Week 5

1 Regular Expressions

A regular expression is a pattern that a string is searched for. Unix commands such as "ls *.*" are similar to regular expressions, but the syntax of regular expressions is more elaborated. Several Unix programs (grep, sed, awk, ed, vi, emacs) use regular expressions and many modern programming languages (such as Java) also support them.

PHP allows for the use of two different types of Regular Expressions: POSIX and Perl-compatible ones. Below are a few example scripts which illustrate how to open a file in PHP, how to use Perl-compatible regular expressions and how to use replacement and split/implode.

The list of special characters summarises characters that have special meanings or need to be escaped in regular expressions.

1.1 Opening a file and printing it line by line

<html><head>
<title>Displaying a file line by line</title>
</head><body>
<hr><h1>Results:</h1><hr><p>
<?php
$lines = file('alice.txt');
foreach ($lines as $line_num => $line) {
echo "Line ",$line_num,": ",$line, "<br>\n";
}
?>
<p><hr></body></html>

1.2 Using regular expressions

<html><head>
<title>Searching</title> </head><body>
<hr><h1>Results:</h1><hr><p>
<?php
$lines = file('alice.txt');
foreach ($lines as $line_num => $line) {
if (preg_match("/the /i", $line, $matches)) {
echo "<br> Line ", $line_num, " matches: ",$matches[0],"<br>";
echo $line;
}
}
?>
<p><hr></body></html>

Inserting an "i" after the expression means "ignore case": /the /i.

This manual page provides more details on regular expressions and examples of preg_match.

1.2 Exercises

For the exercises you can use the alice.txt file. (Note for MS Windows users: It is best to save this file by copying and pasting it into a Unix editor. If you save the file under DOS/Windows, each line ends with "\r\n" instead of "\n", which could be a problem.)

1) Retrieve all lines from alice.txt that do not contain /the /. Retrieve all lines that contain "the" with lower or upper case letters.

2) a) Retrieve lines that contain a word of any length that starts with t and ends with e. Modify this so that the word has at least three characters.
b) Retrieve lines that start with a. Retrieve lines that start with a and end with n. Hint: You need to specify the beginning of the line, "a", any number of any characters in the middle, "n", end of line.
c) Retrieve blank lines. Think of at least two ways of doing this.
d) Retrieve lines that contain a word that starts with an upper case letter.

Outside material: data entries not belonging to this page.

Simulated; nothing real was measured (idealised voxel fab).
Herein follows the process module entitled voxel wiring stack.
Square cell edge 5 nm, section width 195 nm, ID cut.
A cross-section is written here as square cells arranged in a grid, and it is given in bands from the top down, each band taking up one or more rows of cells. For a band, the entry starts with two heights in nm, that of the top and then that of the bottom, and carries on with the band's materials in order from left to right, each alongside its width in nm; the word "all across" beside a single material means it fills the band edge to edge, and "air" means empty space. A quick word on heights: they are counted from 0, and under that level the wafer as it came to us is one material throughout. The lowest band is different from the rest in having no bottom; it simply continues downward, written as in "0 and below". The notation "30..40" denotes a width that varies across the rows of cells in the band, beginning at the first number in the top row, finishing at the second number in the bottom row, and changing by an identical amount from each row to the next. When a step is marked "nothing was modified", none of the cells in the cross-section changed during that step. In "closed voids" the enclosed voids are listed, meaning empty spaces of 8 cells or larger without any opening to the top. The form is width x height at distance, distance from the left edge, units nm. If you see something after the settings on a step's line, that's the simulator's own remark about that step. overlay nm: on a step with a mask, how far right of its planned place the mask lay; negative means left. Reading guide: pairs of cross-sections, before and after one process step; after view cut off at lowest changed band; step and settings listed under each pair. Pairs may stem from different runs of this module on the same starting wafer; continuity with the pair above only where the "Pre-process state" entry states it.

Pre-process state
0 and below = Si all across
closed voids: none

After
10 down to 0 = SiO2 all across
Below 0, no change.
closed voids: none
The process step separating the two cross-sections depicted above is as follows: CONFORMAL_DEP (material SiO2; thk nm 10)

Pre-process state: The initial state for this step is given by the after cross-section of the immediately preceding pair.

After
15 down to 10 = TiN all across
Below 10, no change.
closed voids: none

3) What is the difference between the following expressions?

a) abc* and (abc)*
b) !preg_match("/yes/"...) and /[^y][^e][^s]/
c) [A-Z][a-z]* and [A-Z][a-z]+

2 Replacement

<html><head>
<title>Searching</title> </head><body>
<hr><h1>Results:</h1><hr><p>
<?php
$lines = file('alice.txt');
foreach ($lines as $line_num => $line) {
$line = preg_replace("/T/", 't', $line);
echo $line, "<br>";
}
?>
<p><hr></body></html>

(Manual page for preg_replace).

2.1 Examples

a) ("/[Ll][Oo][Nn][Dd][Oo][Nn]/",'London')
replaces LOndoN or loNDON etc by London.
b) ("/Alice/",'Mary')
replaces every occurrence of Alice by Mary.

2.2 Exercises

4) Using the alice.txt file:
a) Replace all upper case A by lower case a.
b) Delete all words with more than 3 characters.

3 Non-greedy Multipliers and Patterns

By default the multipliers * and + are "greedy" which means they match as many characters as possible. For example, /(\b.+\b)/ matches any non-empty line. A question mark behind a multiplier forces it to be non-greedy. Therefore /(\b.+?\b)/ matches the first word in a line.

3.1 Exercise

5) Write a replace statement that deletes all HTML markup from a file. You need non-greedy multipliers because otherwise the text between tags may be deleted in a line that contains several tags.

3.2 Remembering Patterns

Patterns within parentheses are remembered. Using \1, \2, etc they can be referred to within the same regular expression (or search expression). They can also be echoed using the array provided ("$matches" in the example below).

3.3 Examples

preg_match("/(t.*e)/", $line, $matches);
echo "$matches[1]";
echoes strings that start with "t" and end with "e".

("/(t.*e)/",':\1:',$line)
places a ":" in front and behind each string t...e.

/(...)\\1/
matches a three character string that is repeated.

("/^(.)(.*)(.)$/",'\3\2\1',$line)
switches the first and last character of a line.

3.4 Exercise

6) Print double characters within parenthesis "()". For example, replace "arrived" by "a(rr)ived".

4 Split and Implode

Using $personal = preg_split("/:/", $line);
a string such as $line = "Caine:Michael:Actor:14, Leafy Drive";
can be split into an array such as $personal = array ("Caine", "Michael", "Actor", "14, Leafy Drive");
Other examples:
$chars = preg_split("//", $word);
$words = preg_split("/ /", $sentence);
$sentences = preg_split("/\./", $paragraph);

"implode" does the opposite of "preg_split":
$bigstring = implode(":",$personal);

(Manual page for preg_split. Manual page for implode.)

4.1 Exercises

7) Read the alice.txt file into an array. Chomp it. Using "implode" concatenate it into one string. Then split it into words (or sentences) and print it one word (sentence) per line.

8) Write a script that takes an HTML source file as input and prints it so that a newline follows only "closing tags", i.e. tags that are of the form </...>.